The Sutton Trust and Institute for Fiscal Studies have just released a report on student loans: Payback Time?.

The key points from this report are that:

Only 5% will pay off their loans by the age of 40. In fact, under the new system, 73% of all graduates will still be making repayments into their fifties.

The typical student will leave university with more than £44,000 in debt under the system of higher fees and interest-bearing loans introduced in 2012

In cash terms the average graduate would repay £66,897

Graduates repay loans at a rate of 9% on all income above £21,000 in 2016 making a tax and NI rate of at least 54.8% on their marginal income (including hidden NI payments).

There is little doubt that no adult would take out a loan agreement with these terms.  It means that there is a life of penury and worry ahead.

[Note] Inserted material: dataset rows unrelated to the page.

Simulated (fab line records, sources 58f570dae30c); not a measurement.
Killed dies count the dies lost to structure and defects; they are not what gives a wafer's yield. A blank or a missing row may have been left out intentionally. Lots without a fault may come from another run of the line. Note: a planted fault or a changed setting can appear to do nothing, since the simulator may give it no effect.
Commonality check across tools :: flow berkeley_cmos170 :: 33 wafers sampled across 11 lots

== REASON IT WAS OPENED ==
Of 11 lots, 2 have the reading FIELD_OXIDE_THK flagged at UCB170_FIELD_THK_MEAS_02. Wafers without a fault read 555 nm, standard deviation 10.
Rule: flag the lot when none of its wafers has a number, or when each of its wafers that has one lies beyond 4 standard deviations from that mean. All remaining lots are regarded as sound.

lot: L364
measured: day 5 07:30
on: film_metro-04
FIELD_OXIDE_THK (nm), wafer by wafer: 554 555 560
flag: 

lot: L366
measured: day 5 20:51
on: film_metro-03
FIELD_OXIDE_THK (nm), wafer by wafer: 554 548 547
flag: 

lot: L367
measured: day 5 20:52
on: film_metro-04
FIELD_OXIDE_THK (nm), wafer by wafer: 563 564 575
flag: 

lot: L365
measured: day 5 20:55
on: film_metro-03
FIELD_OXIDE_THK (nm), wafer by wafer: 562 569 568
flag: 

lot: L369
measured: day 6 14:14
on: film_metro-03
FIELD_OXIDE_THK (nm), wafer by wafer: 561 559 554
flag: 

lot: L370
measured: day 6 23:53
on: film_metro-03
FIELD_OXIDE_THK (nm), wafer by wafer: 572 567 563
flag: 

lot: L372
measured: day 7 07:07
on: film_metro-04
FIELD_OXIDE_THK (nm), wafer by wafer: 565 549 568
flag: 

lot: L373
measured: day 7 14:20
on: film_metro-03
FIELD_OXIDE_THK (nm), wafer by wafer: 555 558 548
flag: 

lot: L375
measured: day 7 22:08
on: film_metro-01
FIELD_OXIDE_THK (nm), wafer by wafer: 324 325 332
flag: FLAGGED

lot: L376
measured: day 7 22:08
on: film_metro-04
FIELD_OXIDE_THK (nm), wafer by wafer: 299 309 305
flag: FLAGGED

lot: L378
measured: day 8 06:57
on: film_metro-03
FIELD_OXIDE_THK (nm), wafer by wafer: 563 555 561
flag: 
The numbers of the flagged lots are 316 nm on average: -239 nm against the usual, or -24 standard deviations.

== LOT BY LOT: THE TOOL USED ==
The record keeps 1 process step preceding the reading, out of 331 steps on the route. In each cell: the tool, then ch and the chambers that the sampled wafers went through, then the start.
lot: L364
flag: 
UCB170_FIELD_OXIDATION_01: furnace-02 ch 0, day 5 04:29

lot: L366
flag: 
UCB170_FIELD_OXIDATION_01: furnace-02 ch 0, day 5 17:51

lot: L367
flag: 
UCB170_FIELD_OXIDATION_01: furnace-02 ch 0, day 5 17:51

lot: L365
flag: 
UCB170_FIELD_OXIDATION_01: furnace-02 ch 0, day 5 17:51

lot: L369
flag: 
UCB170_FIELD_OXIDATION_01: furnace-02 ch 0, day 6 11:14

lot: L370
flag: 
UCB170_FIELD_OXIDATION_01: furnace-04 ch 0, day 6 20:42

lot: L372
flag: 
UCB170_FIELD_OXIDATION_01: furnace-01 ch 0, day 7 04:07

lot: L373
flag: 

The graph below is taken from "Payback Time?" and neatly summarises the fact that the loans are unrepayable for most graduates:


So what is the government trying to do?  It is trying to implement a "graduate tax" on graduates who obtain higher incomes, whether or not these incomes are related to obtaining a degree:



This tax is specifically targetted at those with incomes in the range from around £21,000 to £60,000 a year.  Under £21,000 and there is no repayment and over £60,000 the repayment is just a flea bite.

The rationale for this tax seems to be that people who didn't go to university should not be subsidising students.  Those who got the benefit of a higher education should pay.

When only 5-10% of the population went to university this rationale could, perhaps, be justified.  Although with a small, elite, graduate population it might have been argued that the benefit of this elite to society justifies the expenditure on them. If 30% or more of the population goes to university this argument is undermined.  Many of the graduates will be leaving university to take jobs that were previously offered to non-graduates.  So all that university has achieved is an extra tax on the workers who take these jobs so that the UK can have a large university sector.


As can be seen from the graph above, half of graduates can only expect to get less than a middle manager's salary during their working life and plenty of graduates will earn very little.  Only 10% of modern graduates are truly "high flyers".

The report considers teachers to be relatively prosperous compared with most graduates:



This means that most graduates can expect relatively low incomes compared with public sector workers like teachers.  Most graduates have gone to university to earn less than teachers.
 
All that has happened is that previous non-graduate jobs, jobs that were occupied by able non-graduates have become reserved for graduates.  This is a sort of addiction to qualifications in the economy.  We are creating a sort of Ancient Chinese economy where advancement is dependent on exams.  You might be "able" but without the paper qualification you will be excluded from whole areas of work.   The non-graduates who are resentful of graduates should ponder on this achievement of the mantra "education, education, education".

In some ways the universities have pulled a "fast one" on the rest of the population, convincing it that we will all be better off if they are expanded.  Of course, Labour, who expanded the university sector, were actually hoping that institutionalising more people would lead to greater support for collectivism.

It is high time that the myth of high wages for graduates was exploded.  When only 7% of the population were graduates they got high wages and ordinary people could become accountants with 6 O levels - yes, you could be an accountant without a degree - and why not?  When 25% of the population have degrees you need a degree to be an ordinary office manager.

What happens when there are too many graduates is that employers offer ordinary jobs, jobs that really do not need a degree, to graduates so it appears as if the "top jobs" require degrees and there is a graduate bonus.  But look more closely.  These "top jobs", like office managers, are not paying any more than they used to pay non-graduates, they still pay peanuts. All that has happened is that whereas you got the office manager job for free 15 years ago it now costs £66,897 to earn £30,000 a year at age 30.  When there are too many graduates degrees become no more than a way of stopping ordinary people from getting even mundane jobs.  Blair, Brown and the other members of the political elite did this so that their privately educated, fully paid for, children were guaranteed first choice of jobs before the kids from the estate who might be clever but never go to university.

Yes students, you have been hoodwinked and screwed and you just go along with it.  Its the socialists who did it to you and the Tories who continued it - don't vote for them ever.

Still don't get it?  The hilarious truth is that if mum and dad can't pay for you to go to university you will never get those top 10% of jobs anyway, they are reserved for the privately educated see: Education in Britain.

Lets face it, only about 5% of jobs (1 in 20) actually require a graduate level of education.  If more than 5% of the labour force are graduates they will be disappointed.  What is needed is high quality, free, vocational training, preferably "on the job".

Comments

Marry park said…
Well, in that universities should increase around 30% more scholarship and financial aid availability.